Paper money was basically a claim ticket on gold.

But still the same incentive to create more banknotes than you kept gold in the vault appeared. The technology changes, the incentives don't.

This allowed the US to buy things at only the cost of printing their own money for a long time. When France realized this, and president Charles De Gaulle started converting their numerous dollars back into gold, president Nixon ended the gold standard. Effectively defaulting on their promise.



And since that point in time, no currency is tied to a natural limit anymore. They are free-floating and limited only by the trust of their holders.

Without this natural limit, most major currencies have already lost a significant amount of their purchasing power over time.

History repeats: Ancient Greece, Germany, Lebanon, Venezuela, Zimbabwe, Turkey, Argentina, Hungary, Egypt, Sri Linka. But also bigger markets like the US, UK and eurozone have the same incentive problem.

Different rates, different reasons, but they all go in the same direction.

Find more statistics at Statista

We have gotten so used to inflation we see it as natural. Our contracts reflect it, we expect wages to increase, and our entire society strategizes how to benefit from it.

We have built whole industries: wealth management, financial planning, inflation-linked bonds that thrive solely because every year money slowly dies.

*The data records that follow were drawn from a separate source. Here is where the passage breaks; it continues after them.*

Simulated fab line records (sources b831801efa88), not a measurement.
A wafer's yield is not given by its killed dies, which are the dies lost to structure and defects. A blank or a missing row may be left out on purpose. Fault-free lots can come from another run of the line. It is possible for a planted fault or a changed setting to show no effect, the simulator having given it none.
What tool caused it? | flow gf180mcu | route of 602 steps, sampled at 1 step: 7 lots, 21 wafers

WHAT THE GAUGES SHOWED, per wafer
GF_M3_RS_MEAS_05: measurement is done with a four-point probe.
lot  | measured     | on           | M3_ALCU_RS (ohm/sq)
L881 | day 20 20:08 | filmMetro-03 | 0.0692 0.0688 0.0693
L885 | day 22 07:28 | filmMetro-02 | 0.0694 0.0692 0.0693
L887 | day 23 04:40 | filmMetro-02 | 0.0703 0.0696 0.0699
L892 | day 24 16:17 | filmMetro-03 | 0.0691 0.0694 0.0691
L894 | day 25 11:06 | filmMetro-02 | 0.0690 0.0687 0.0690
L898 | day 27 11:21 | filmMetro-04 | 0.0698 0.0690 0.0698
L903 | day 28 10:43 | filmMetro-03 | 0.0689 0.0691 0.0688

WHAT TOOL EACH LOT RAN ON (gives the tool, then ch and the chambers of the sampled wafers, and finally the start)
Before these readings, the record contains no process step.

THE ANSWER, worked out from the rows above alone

The natural state of a growing economy is deflation: Prices going down over time. More productivity means more good means lower prices and a higher standard of living for everyone.

But that only works if the value can flow to the saver. But through inflation, it gets captured at the top, by whoever is closest to the printer.

A monopoly on money leads to predictable problems.

  • Saving is ineffective and we financialize real estate. Hurting the younger generations' ability to buy a home and start a family.
  • Wealth gaps increase between the have-assets and have-savings. Wealth creation becomes less meritocratic and just reflects proximity to whoever controls the mint.
  • Less people in society (can) focus on just producing goods and services. We all need to become wealth planners or become heavily reliant on them.
  • Real tax rates increase because inflation pushes wages, stocks and assets in higher brackets without actually increasing purchasing power or requiring new legislation (consent).
  • Reduced limit on government expenditure. Leading to misallocation of public funds, wars that last too long, bailouts for banks that deserved to fail, bloated bureaucracies, vanity projects and bottomless subsidies to cronies.
  • Erosion of the pension system. Effectively defaulting on a promise to a group of society that can't fight back anymore.
  • Centralization quietly increases the ability for financial repression and capital controls: Confiscation, bail-ins, surveillance, social credit systems, tax rates beyond consent of the governed.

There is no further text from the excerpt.